The Times Tables War: What Finally Worked in Our House (After Everything Else Failed)

The times tables war in our house lasted fourteen months. Fourteen months. My son is not unintelligent. He is not even particularly maths-averse — this was before the anxiety set in. He simply could not commit the times tables to memory, and I could not understand why, and the gap between his inability and my incomprehension drove both of us to the edge of reason.

Let me tell you about the six approaches we tried. Five of them failed. One of them worked.

Method 1: Traditional drilling. Failed.

This is how I learned times tables. You sit down, you say "six times seven is forty-two" out loud, repeatedly, until it is in your head. I tried this first because it was what I knew. We did fifteen-minute drilling sessions every morning before school for three weeks. He could recite them in sequence. He could not retrieve them out of sequence, which is the only form in which they are useful. "What is seven times eight?" — pause, count on fingers, work backwards from a sequence he'd memorised. No use. Drilling had built a ladder he could only climb from the bottom.

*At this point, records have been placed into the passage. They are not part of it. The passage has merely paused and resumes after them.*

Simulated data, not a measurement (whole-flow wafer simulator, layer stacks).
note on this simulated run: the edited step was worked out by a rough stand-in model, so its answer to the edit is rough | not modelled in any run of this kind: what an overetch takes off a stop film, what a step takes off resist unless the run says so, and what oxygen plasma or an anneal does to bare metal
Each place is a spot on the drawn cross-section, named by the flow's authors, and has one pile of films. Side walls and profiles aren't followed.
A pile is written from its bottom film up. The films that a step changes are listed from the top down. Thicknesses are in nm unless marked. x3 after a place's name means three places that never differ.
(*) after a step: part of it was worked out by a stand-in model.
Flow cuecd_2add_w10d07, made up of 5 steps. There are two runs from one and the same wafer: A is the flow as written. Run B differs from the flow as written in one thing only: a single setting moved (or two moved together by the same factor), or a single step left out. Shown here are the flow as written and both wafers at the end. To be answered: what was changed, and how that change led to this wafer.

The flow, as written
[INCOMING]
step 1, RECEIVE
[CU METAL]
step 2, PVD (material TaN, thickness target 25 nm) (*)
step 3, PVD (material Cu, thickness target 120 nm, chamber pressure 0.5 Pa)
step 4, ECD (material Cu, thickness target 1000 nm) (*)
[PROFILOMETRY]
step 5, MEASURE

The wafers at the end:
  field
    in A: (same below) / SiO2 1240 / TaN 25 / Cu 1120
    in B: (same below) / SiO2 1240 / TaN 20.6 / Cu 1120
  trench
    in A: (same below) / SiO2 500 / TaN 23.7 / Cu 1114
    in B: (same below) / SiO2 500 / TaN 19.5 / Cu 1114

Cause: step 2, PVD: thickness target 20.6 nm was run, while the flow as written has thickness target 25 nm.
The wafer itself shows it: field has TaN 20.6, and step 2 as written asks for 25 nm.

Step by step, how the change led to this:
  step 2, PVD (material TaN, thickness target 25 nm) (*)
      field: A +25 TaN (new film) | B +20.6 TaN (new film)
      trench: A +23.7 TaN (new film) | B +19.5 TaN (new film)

Method 2: Times tables songs. Failed.

There are YouTube videos. There are many YouTube videos. We watched them. He liked some of the songs. He can, to this day, sing you a song about the nine times table. He cannot use the nine times table. The song is stored somewhere entirely separate from the mathematical function. I have no scientific explanation for this but I observed it empirically.

Method 3: Times tables apps. Mostly failed.

We tried three apps over several months. The apps were visually engaging. He was good at the apps, in the sense that app-completion metrics went up. On a written test, performance was unchanged. The apps had trained him to respond correctly in the app environment — with sounds, colours, visual cues — but that learning did not transfer to a silent classroom. Possibly this is a specific-learning-environment problem. Possibly the apps were just games with a thin educational coating. Either way: no transfer.

Method 4: Times table grid on the wall. Partially failed.

I printed a large times table grid and put it above his desk. The idea: passive exposure adds up. What actually happened: he used it as a reference tool and stopped trying to memorise anything, because the answer was always on the wall. I had accidentally created a crutch. Removed the grid. He was furious. His recall was still no better.

Method 5: Rewarding correct answers with points and prizes. Failed expensively.

I set up a chart system. Every correct answer in a random-order quiz was a point. Every ten points was a small reward. He was motivated — briefly, furiously motivated — to get points, and he worked out that the most efficient strategy was to memorise the smallest times tables (two, five, ten) extremely well and attempt the others as guesses. His incentive optimisation was impressive and entirely beside the point. He had gamed my system. I was frustrated and also, privately, a little proud.

Method 6: The thing that worked.

A friend — whose son had gone through the same battle a year earlier — told me about a specific approach: break the tables into groups, spend one week on each group, do very short sessions (three minutes, not fifteen), and crucially, only ever practise with random-order cards so that the recall is always non-sequential from day one.

The specific detail that made the difference: my friend said her son's tutor had explained that the problem with sequential learning is that the number pair "six times seven" doesn't live in the brain next to "forty-two" — it lives as a sequence that starts from "six times one." To retrieve "six times seven" quickly, you need a direct association, not a chain you have to walk down every time. The only way to build the direct association is to practise the retrieval non-sequentially, every time, from the very beginning.

We made physical cards. Old-fashioned index cards, not an app. One question per card, random order every time, timed with a two-second limit per card. Short sessions. Three minutes, twice a day. The two-second limit was important — it forced him to either know it or skip it, preventing the counting-up behaviour he defaulted to.

Six weeks later: fluent times tables. Not perfect — the sevens still sometimes cause a moment of hesitation — but fluent. Genuinely retrieved, not calculated.

Why does this battle feel so outsized in Hong Kong specifically? I think it's because the primary maths curriculum here moves fast and the times tables are foundational infrastructure. If a child is still calculating six times eight by adding six eight times, they have no working memory left for the actual problem. The tables need to be automatic. The school assumes fluency by P3. If a child doesn't have it, every subsequent maths lesson is harder than it needs to be, and the problem compounds.

We fought this battle for fourteen months. Six weeks of the right method resolved it. I have complicated feelings about that arithmetic.

The cards are still in a drawer. I'm keeping them.